2. Killing the Swine → Abundance of Liberation from Evil
The hadith says Jesus will “kill the swine.” In the Gospels, swine appear once — when Jesus casts a legion of demons into a herd of pigs, and they perish:
- “He said to him, ‘Come out of this man, you impure spirit!’ … He gave them permission, and the impure spirits came out and went into the pigs. The herd … rushed down the steep bank into the lake and were drowned.” (Mark 5:8, 13)
Here, “swine killed” becomes a symbol of exorcism in abundance. No demon, however many, is left to torment. Jesus’ second coming continues his first mission: abundant freedom from evil powers.
3. Abolishing the Jizyah → Abundance of Provision
The hadith next says Jesus will “abolish the jizyah” (the tax levied on non-Muslim subjects). Instead of reading this as mere legal reform, it may be linked to Jesus’ miracles of provision, where material supply was so abundant that taxation itself seemed absurd:
- “Taking the five loaves and the two fish … they all ate and were satisfied, and the disciples picked up twelve basketfuls of broken pieces.” (Matthew 14:19–20)
- “Go to the lake and throw out your line. Take the first fish you catch; open its mouth and you will find a four-drachma coin. Take it and give it to them for my tax and yours.” (Matthew 17:27)
In both feeding and coin-from-fish, Jesus mocks the very anxiety of scarcity. If wealth flows like sand, taxation is irrelevant. “Abolishing jizyah” thus echoes the abundance of provision in his first mission.
4. Climactic Statement: Wealth Overflows Until Worthless
Finally, the hadith climaxes: “Wealth will pour forth until no one accepts it.” This is not a new point but the summary of the previous three. The one who healed abundantly, liberated abundantly, and provided abundantly now reigns in an age where material wealth loses all value compared to devotion:
- “Do not store up for yourselves treasures on earth … But store up for yourselves treasures in heaven … For where your treasure is, there your heart will be also.” (Matthew 6:19–21)
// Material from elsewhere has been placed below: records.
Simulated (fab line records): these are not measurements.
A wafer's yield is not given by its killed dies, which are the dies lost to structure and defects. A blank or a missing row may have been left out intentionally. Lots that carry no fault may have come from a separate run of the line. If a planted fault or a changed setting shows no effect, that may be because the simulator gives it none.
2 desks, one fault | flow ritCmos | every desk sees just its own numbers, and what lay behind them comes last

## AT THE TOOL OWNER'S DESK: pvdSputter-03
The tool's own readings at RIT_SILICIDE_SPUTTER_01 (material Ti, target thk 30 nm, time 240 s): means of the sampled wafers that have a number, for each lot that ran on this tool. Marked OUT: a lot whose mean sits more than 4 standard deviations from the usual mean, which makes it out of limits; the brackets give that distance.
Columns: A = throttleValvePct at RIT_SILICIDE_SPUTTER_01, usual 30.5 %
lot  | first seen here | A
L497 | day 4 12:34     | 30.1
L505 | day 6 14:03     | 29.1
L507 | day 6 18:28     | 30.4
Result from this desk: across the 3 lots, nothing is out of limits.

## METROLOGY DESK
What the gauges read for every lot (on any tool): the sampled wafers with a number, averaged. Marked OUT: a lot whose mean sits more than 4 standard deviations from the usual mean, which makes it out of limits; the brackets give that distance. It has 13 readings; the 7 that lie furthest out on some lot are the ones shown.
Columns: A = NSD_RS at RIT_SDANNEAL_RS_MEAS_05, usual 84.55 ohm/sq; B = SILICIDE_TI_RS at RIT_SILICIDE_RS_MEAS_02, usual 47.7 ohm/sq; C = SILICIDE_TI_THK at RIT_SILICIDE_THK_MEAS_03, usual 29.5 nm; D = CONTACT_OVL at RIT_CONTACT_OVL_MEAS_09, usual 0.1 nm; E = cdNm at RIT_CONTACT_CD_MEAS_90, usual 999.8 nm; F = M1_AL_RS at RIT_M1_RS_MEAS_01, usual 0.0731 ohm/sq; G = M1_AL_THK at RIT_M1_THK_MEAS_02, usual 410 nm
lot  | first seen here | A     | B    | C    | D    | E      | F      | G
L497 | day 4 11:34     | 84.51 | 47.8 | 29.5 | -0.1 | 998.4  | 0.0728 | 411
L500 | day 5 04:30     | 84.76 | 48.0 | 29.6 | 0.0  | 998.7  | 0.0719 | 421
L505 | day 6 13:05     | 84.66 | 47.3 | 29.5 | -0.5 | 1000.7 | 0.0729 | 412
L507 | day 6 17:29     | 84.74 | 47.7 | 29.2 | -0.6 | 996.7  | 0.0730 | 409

The hadith concludes with the same principle: “One prostration will be better than the world and everything in it.”
Conclusion
Seen through this lens, the hadith does not present four disconnected signs, but a coherent portrait of Jesus’ abundant ministry renewed:
- Cross broken → abundant healing.
- Swine killed → abundant liberation.
- Jizyah abolished → abundant provision.
- Wealth overflows → the atmosphere of abundance, in which only worship holds true value.